Then, a question emerged—”What can we do next?”
We got in touch with Richard Marti and Ben Bucksh from the Thunderbird core team to discuss possibilities. We wanted to establish how to enhance user retention and make Thunderbird more user-friendly for potential and current users. We also learned how Thunderbird is built which helped with planning iterations.
It also became clear Thunderbird’s key problem is being perceived as either dead or stagnant, a label which the team behind it couldn’t affort to let stick to their product.
On April, my redesign version was brought to life. The first version of the theme was created by spymastermatt, who did a great job and managed to recreate our redesign really closely. This version is not the official one, but more of a fan effort that has since become quite popular on the Web. As of today, the “Monterail” theme has over 670 stars on GitHub. Installing it is fairly simple, although not a one-click affair. If you’d feel safer doing it using a guide, here’s a short one.
Shortly thereafter, Richard Marti created an official add-on available for all platforms, using original icons and colors from the design. That was an incredible but welcome surprise, we see it as a great milestone for the redesign.
The discussion did not end there. For the past couple of months we’ve been exchanging emails with the core team and working on upgrades to the existing official theme. Drawing on incoming feedback and bugs reported by users, we’ve been working together with the Thunderbird team on refining our designs.
Finally, we started to think about how we can upgrade current look and feel of the product. Maybe using the “Monterail” theme or its next version?
A complete redesign of a tool like Thunderbird is a huge challenge. The app currently has over 26 million users around the world and we feel they should have voice in the matter as well. After all, Thunderbird is an open source project and we must respect that.
The first version of the redesign was based on graphical usability principles and feedback from a handful of users. I’m fully aware that it is not perfect, but it was just a first step upon which we can now build something greater. That is why before implementing any changes in the product, we need to learn about the needs of people who use it daily. This will not happen overnight. We need to collect a lot of data, but this data will allow us to make a highly informed decision about the future of Thunderbird. And to be honest with you—that’s pretty exciting prospect!
We wholeheartedly invite all Thunderbird users past and present, along with everyone who see it as their email client of choice to take part in a research survey we’re running. This survey will be the foundation for any further action connected with the development of a new default theme.

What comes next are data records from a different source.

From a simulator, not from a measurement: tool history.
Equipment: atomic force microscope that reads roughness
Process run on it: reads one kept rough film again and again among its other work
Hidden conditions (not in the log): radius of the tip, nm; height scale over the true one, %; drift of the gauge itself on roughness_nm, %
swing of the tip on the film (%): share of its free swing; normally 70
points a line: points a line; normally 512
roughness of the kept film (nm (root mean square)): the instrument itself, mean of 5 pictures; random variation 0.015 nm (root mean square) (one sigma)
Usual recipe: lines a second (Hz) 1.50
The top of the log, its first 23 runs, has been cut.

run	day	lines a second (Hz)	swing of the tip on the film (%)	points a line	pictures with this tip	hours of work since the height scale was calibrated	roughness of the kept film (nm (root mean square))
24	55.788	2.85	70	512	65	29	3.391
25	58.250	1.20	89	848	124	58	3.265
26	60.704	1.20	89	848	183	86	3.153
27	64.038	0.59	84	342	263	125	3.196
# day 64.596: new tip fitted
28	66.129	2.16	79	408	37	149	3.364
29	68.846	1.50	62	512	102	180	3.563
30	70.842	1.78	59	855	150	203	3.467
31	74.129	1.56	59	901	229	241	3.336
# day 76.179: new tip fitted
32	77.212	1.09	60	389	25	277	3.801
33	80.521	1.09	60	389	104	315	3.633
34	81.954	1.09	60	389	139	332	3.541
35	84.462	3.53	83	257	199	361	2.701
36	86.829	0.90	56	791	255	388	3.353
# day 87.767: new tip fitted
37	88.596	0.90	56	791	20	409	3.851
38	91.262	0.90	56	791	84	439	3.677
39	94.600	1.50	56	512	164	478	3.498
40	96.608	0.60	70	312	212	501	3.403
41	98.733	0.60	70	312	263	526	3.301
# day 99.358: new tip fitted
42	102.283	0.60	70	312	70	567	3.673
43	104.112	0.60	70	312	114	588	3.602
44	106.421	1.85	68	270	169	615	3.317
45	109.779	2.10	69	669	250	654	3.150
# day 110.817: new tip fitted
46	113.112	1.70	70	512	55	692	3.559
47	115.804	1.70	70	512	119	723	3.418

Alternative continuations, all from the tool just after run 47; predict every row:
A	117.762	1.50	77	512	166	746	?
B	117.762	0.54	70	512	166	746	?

We want to learn what you appreciate Thunderbird for and what are its drawbacks. How do you feel about its current look and potential future changes. What are the most pressing issues. Want to be a part of this process?
We will be collecting responses for the next 3 weeks, that is until February 6th.
Based on the feedback, we’ll create a roadmap for Thunderbird and establish our goals for the upcoming months. We need to understand your point of view to ensure that we develop an email client you’d love to use.